21 Sep 2008
Addresses the Nation
The awaited reaction of President Thabo Mbeki to Saturday’s decision by his party, the ANC calling on him to resign as president of South Africa came on Sunday September 21.
President Mbeki addressed the nation Sunday evening saying that he had handed his letter of resignation to the speaker of the national assembly and will wait for the parliament to determine when he will effectively relinquish power.
President Mbeki was composed, and addressed the nation in a very dignified and matured manner .He devoted considerable time to emphatically deny allegations that his government was interfering in the judicial procedures against his erstwhile rival Jacob Zuma. A recent court ruling insinuated that link and provoked the ANC national executive to call on Mbeki to step down. “Our successive governments since 1994 have never acted in any manner intended willfully to violate the constitution and the law”. Mbeki said. Adding that he could not do anything to jeopardize what they sacrificed enormously to achieve.
Thabo Mbeki thanked all those that have contacted him to express support and his fellow colleagues on the African continent for the time they have worked together. He pointed to the pan African spirit of the African National Congress and said that; “We have devoted time and resources to the task of achieving the renaissance of Africa”. Adding, “Africa and Africans will not and must not be the wretched of the earth in perpetuity”. He mentioned his efforts to resolve conflicts and strengthen democracy on the continent.

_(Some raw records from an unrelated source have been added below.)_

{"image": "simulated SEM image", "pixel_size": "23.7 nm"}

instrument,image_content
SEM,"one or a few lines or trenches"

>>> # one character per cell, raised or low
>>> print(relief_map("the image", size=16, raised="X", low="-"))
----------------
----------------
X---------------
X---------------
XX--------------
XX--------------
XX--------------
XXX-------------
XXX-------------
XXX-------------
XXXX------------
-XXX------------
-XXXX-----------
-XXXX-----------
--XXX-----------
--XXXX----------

Mbeki encouraged his compatriots to stay focused and be optimistic. Apparently reacting to apprehensions of ordinary South Africans to the unfolding crisis, Mbeki told them that “gloom and despondency have never defeated adversity” and that “trying times need courage and resilience”.
He continued; “I depart the office of president of South Africa knowing that this country has many men and women who have dedicated their lives to ensure that South Africa, Africa and the candidate of the South will in time manage to ensure a better world for all of humanity”.
He concluded by saying; “I thank you most sincerely for affording me the opportunity to serve you and the people of Africa”.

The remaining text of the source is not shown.